And in that spirit, I made a vow to try to see as many acts that I’d never seen before – and in some cases, never heard of – rather than sticking with the known quantities. Not counting Dylan (reviewed elsewhere), I caught parts of 24 sets. What’s cool about the ACL festival is that you have quintessentially Texas/Americana acts like Robert Earl Keen and Lucinda Williams at one end of the park, and modern rock favorites Ben Kweller, Bloc Party and My Morning Jacket at the other end, and both play to huge crowds. That’s Austin for you. The other thing that’s Austin for you is that the crowd, while very diverse in terms of age, was overwhelmingly white. I couldn’t help but wonder what the Starbucks-endorsed, college-rated rapper Common must have thought when he looked out at the sea of pale faces in front of him. “Cha-ching!” maybe?

Here are some comments on those sets where I stayed long enough to venture an opinion.

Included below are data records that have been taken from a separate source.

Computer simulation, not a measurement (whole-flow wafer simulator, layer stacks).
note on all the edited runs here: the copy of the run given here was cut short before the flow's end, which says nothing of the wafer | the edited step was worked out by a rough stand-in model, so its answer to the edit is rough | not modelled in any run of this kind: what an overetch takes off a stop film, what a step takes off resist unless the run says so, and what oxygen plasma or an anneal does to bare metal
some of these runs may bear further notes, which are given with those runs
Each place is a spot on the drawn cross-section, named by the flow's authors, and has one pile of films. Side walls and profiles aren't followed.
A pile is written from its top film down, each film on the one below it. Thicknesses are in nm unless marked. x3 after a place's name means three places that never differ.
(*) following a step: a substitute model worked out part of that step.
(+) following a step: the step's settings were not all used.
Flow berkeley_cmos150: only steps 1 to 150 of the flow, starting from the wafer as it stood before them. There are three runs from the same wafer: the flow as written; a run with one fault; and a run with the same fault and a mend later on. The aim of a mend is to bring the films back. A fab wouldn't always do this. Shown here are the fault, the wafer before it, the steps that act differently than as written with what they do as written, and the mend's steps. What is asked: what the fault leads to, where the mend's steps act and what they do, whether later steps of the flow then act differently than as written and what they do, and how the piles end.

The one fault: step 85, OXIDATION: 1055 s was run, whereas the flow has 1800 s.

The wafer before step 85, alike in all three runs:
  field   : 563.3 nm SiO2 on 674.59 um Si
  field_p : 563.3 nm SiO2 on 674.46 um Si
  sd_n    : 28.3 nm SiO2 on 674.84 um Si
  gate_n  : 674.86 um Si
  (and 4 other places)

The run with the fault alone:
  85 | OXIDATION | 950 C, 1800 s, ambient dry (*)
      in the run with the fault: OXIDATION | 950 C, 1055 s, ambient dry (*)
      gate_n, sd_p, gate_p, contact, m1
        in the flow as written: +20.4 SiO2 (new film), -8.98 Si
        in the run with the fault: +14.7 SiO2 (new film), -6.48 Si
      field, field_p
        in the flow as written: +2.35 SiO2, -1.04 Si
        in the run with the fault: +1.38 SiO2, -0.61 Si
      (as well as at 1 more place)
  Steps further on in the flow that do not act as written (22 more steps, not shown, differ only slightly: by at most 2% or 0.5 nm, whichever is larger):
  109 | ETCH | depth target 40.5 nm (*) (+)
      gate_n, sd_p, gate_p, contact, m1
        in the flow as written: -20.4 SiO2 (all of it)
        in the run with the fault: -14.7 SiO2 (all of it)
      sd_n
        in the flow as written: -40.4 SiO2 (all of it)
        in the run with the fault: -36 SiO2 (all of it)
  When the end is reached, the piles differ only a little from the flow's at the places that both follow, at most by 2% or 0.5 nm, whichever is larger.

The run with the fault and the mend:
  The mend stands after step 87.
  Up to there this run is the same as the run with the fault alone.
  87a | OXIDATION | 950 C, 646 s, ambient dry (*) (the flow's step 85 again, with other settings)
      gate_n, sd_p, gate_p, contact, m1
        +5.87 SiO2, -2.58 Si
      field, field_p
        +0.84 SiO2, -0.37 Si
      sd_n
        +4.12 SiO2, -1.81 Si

Ryan Shaw, the first act I saw after coming through the gate at 1 pm, sings kind of like Michael Jackson covering Wilson Pickett and looks kind of like the young Al Green with dreadlocks. He grew up singing in church, and carries that gospel fervor with him into the secular music game. His debut album channels the mid-60s Motown sock-hop flavor of Little Stevie and Junior Walker with 80s/90s bubblegum pop-soul production. As a gimmick, it might work. But he deserves better. The highlight of his set was a transcendent reading of the Beatles’ “Let It Be” that altered the lyrics just enough to turn it into a hymn.

Grace Potter and the Nocturnals is one of those acts that not only had I not heard, I’d never heard of. They played on the WAMU stage, which doubles as a gospel tent early in the day. Potter, who hails from New England, plays Hammond B-3 and electric piano and sings in an air-raid siren of a voice. Like Susan Tedeschi, Joss Stone, and pretty much every other white soul shouter to come down the road in the past three decades, she draws comparisons to Bonnie Raitt and Janis Joplin. But the reference point I homed on is Joy of Cooking, the female-fronted, Texas-based funk-rock band that has been pretty much forgotten by all but a few diehards in the women’s music movement. The other reference point is Marc Broussard, the Louisiana-based white soul singer who is bringing this music – classic soul and R&B – to a new generation raised on alt-rock and hip-hop.

In the mid-1960s, Charlie Musselwhite was among the first young white blues musicians to gain street credibility in the black blues world of Southside Chicago. He also has a connection to Dylan, in that they both play the harmonica – though Musselwhite plays it with considerably more chops – and they shared a guitar player, Mike Bloomfield, for a time. Now in his late 60s, and looking every minute of it, Musselwhite is the epitome of a blues journeyman. Backed by a road-tight band, his set had an authenticity and integrity no younger act (black or white, see above) could really contest at this point.

The last time I saw Wilco, they were playing at the Fabulous Satellite Lounge, supporting the band’s first solo album after the Uncle Tupelo split. Now Wilco’s Jeff Tweedy is both an alt-country founding father and an indie-rock hero to a 30-something generation of music critics. The band has a following, but I doubt they’ve played to too many crowds as big as this one. Again, only in Austin, where the worlds of rock and country have been cooperating outdoors since Willie’s first picnic. The key to Wilco’s current sound is the tension between Tweedy’s bucolic melodies and wistful singing and Nels Cline’s guitar playing, in which his avant-noise tendencies are always threatening to seep through the pretty melodies. Even had Jack White not cancelled Saturday night, and with all due respect to all the other rock, blues and country axe-pickers assembled over three days, no guitarist in modern music is doing anything more innovative than Cline right now. You just don’t notice it, because it is so subtle compared to, say, My Morning Jacket.

Speaking of which, what was the deal with the Johnny Winter wig and the girls holding pineapples? Uh, oh. I am starting to feel that old intoxicating critic’s buzz that comes from telling people the music they like actually sucks. Better get me back to rehab, no, no, no…

One more thing. As a first-time ACL-goer, I was very impressed with the efficiency of the city-run operation. I parked downtown for $5 in a garage at noon and got right on the Metro shuttle bus. I left immediately after the show at 10:15 pm, got back on the bus with little wait and was back at my car by 10:30 p.m. I couldn’t help but compare it to the waits I used to endure at the Houston Rodeo, or the mess that typically ensues at the close of Jazzfest in New Orleans every day. As we now know, Houston and New Orleans are not so good at getting people out… -- Rick Mitchell

Click here for a slideshow of the action.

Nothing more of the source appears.